Even in cases where we find philosophers listing a series of contributors to the New Theory of Reference, Marcus is typically not mentioned. John Perry, who, along with Kaplan, is the leading exponent of the New Theory of indexicals, writes that "Lessons learned from the works of Donnellan, Kaplan, Kripke, Putnam, Wettstein and other New Theorists of Reference have convinced me to accept two theses. ...First, the references of the singular terms do not depend on Fregean senses, or identifying descriptions in the mind of the speaker. ...Second, each of these utterances expresses what David Kaplan has called a 'singular proposition"' (Perry, 1988: 108).

The relevant lessons, however, were first taught by Marcus and repeated with elaboration by the named individuals. In Nathan Salmon's book on Reference and Essence, he writes that versions of the New Theory of Reference were "developed, to a considerable extent independently, by several contemporary philosophers of semantics, most notably Keith Donnellan, David Kaplan, Saul Kripke, and Hilary Putnam" (Salmon, 1981: 3). Another leading contributor to the New Theory, Howard Wettstein, writes such things as "New theorists like Keith Donnellan, David Kaplan, Saul Kripke, John Perry, and Hilary Putnam -and my own work falls into this tradition -proffer an account (of direct reference that is anti-Fregean)" (Wettstein, 1986: 185-186). Quotations such as these can be picked out at will from the current literature. I was once myself among the guilty, calling Marcus' theory of proper names "the Kripke- Donnellan theory of proper names" (Smith, 1987: 387).

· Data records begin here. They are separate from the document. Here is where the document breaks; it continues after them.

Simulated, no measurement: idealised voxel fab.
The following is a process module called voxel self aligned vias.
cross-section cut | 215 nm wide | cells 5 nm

Occasionally her work is alluded to in the literature on the New Theory[1] but her central role is overlooked. It seems to me that, from the point of view of the history of philosophy, correcting this misunderstanding is no less important than correcting the misunderstanding in a hypothetical situation where virtually all philosophers attributed the origin of the Theory of Forms to Plotinus. This correction is the aim of the following several sections. In these sections, I will outline some of the basic ideas in Marcus' work that also occur in Kripke's "Naming and Necessity" and "Identity and Necessity". As I shall explain later, I believe the two main causes of the subsequent failure of philosophers to mention her work is that attributions to Marcus did not appear in the relevant places in "Naming and Necessity" and "Identity and Necessity" and that many philosophers may have been insufficiently familiar with Marcus' earlier contributions.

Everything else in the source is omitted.